A dark geography
How does Slovakian noir differ from American noir? Not in the number of dead bodies, nor in the weight of the main character’s personal tragedy. These are both prerequisites for the dark genre and are present in abundance in Siren of the Waters, the first novel from Michael Genelin.
As an international mystery, Siren provides more for the reader than depositing bloody and charred bodies in exotic settings. International noir supplies all the thrills and mental exercise of the mystery genre while also offering a glimpse into another culture. The change in mental scenery is refreshing, although it’s tourism into troubled areas, for that’s where the best stories lurk.
Few areas are more troubled than the Slovakia of Siren. Still struggling to find its way after the fall of its communist government, the country and its people are haunted by their recent totalitarian past, and its present-day democracy is on shaky legs. Trafficking in people and drugs are major growth industries, and police corruption is practically a given. However, the protagonist, police commander Jana Matinova, is a notable exception. Honorable while wryly impatient with less competent colleagues, Jana rises fully to the expectation of a noir hero.
Siren opens with a fiery crash which kills a van full of women and one man. The women were prostitutes, and the man carried two passports with different names. In addition, the van burns intensely, and the odor of an accelerant mixes with the scent of gasoline. Clearly, this was more than a simple traffic accident.
These circumstances elevate the investigation beyond mere local concern, and Jana is assigned to an international task force in human trafficking. There, she meets her estranged daughter’s husband, and we are introduced to the anticipated personal tragedy: Jana had smuggled her daughter out of Slovakia years earlier to keep her safe from potentially deadly consequences of the conflict between Jana’s politically active husband Daniel and the communist government. Daniel was shot soon afterward, and her daughter—with little understanding of the situation—blamed Jana for his death. Her daughter has never forgiven her, but Jana wishes only to speak to her daughter and to see her grandchild.
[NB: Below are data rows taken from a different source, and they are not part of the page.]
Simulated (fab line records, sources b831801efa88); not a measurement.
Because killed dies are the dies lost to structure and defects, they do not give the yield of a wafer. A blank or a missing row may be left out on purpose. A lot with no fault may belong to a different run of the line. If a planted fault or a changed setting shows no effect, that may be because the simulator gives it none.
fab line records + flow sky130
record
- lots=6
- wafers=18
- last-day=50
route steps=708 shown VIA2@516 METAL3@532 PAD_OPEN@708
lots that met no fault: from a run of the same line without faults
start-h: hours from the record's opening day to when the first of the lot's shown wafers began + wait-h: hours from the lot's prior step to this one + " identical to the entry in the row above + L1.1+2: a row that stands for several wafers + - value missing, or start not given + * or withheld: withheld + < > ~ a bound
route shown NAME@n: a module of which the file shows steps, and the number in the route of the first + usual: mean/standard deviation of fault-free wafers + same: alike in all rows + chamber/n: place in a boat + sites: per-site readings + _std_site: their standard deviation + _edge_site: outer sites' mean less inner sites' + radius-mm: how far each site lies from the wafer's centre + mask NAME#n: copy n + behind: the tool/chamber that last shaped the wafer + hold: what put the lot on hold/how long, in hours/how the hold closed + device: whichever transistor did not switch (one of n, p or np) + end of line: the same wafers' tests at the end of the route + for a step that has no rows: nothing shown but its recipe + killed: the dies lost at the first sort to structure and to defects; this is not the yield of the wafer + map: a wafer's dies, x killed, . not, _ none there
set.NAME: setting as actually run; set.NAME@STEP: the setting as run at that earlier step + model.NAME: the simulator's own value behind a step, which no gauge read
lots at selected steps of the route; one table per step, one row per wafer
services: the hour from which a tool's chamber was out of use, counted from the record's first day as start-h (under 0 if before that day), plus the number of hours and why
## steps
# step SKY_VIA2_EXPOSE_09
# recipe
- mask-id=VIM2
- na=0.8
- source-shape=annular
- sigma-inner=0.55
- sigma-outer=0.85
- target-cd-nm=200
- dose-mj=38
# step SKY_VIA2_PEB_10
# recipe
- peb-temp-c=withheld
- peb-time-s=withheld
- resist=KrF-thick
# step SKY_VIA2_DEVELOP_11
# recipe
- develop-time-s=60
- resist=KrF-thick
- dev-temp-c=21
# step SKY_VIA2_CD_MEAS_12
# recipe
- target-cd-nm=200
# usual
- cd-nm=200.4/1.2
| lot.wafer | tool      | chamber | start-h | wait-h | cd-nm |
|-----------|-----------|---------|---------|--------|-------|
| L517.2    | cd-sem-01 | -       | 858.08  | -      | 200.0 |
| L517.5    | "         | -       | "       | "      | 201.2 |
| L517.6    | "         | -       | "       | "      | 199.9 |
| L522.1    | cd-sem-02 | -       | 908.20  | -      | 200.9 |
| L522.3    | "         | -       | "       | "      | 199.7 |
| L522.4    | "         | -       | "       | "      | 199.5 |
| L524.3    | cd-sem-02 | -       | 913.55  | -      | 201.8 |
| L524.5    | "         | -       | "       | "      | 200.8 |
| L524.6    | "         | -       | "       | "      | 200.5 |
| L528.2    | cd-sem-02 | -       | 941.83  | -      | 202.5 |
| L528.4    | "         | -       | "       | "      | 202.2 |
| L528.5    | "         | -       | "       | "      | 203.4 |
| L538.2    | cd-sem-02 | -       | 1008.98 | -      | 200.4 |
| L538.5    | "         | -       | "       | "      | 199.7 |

The personal story unfolds as a subplot to the investigation. Other members of the international task force are less emotionally charged and, in some cases, less than honest. Additional murders occur: A former prostitute is shot and dumped into the Danube River and a United Nations bureaucrat is stabbed in his hotel room. Jana suspects both deaths connect to the ones in the van, though she is not sure exactly how. As she continues her investigation, she is also targeted for murder.
No doubt at least part of the stylistic similarity between Siren and noir set in the United States is because Genelin is an American. A former Los Angeles attorney, Genelin has experience of Slovakia as a result of his service as a consultant from the U.S. Department of Justice. In this way, Genelin exemplifies a number of British and American authors who set their novels in nations outside North America and the United Kingdom. Like Colin Cotterill’s Laotian mysteries, John Burdett’s Thai mysteries and Matt Beynon Rees’ Palestinian refugee camp mysteries—to name a few excellent examples—Genelin is not a native of the country of which he writes.
Perhaps this phenomenon is due to greater access of writers who are comfortable in English to publishers who release books in that language. Or perhaps the mystery genre has not yet caught on in a significant way in many non-Western cultures.
But novels set outside Western Europe and North America often feature life under harsh regimes. An extra gift of these international mysteries is a reminder that no matter how much may be wrong in our own lives, things could be much worse. And good noir is good to read, no matter where it is set.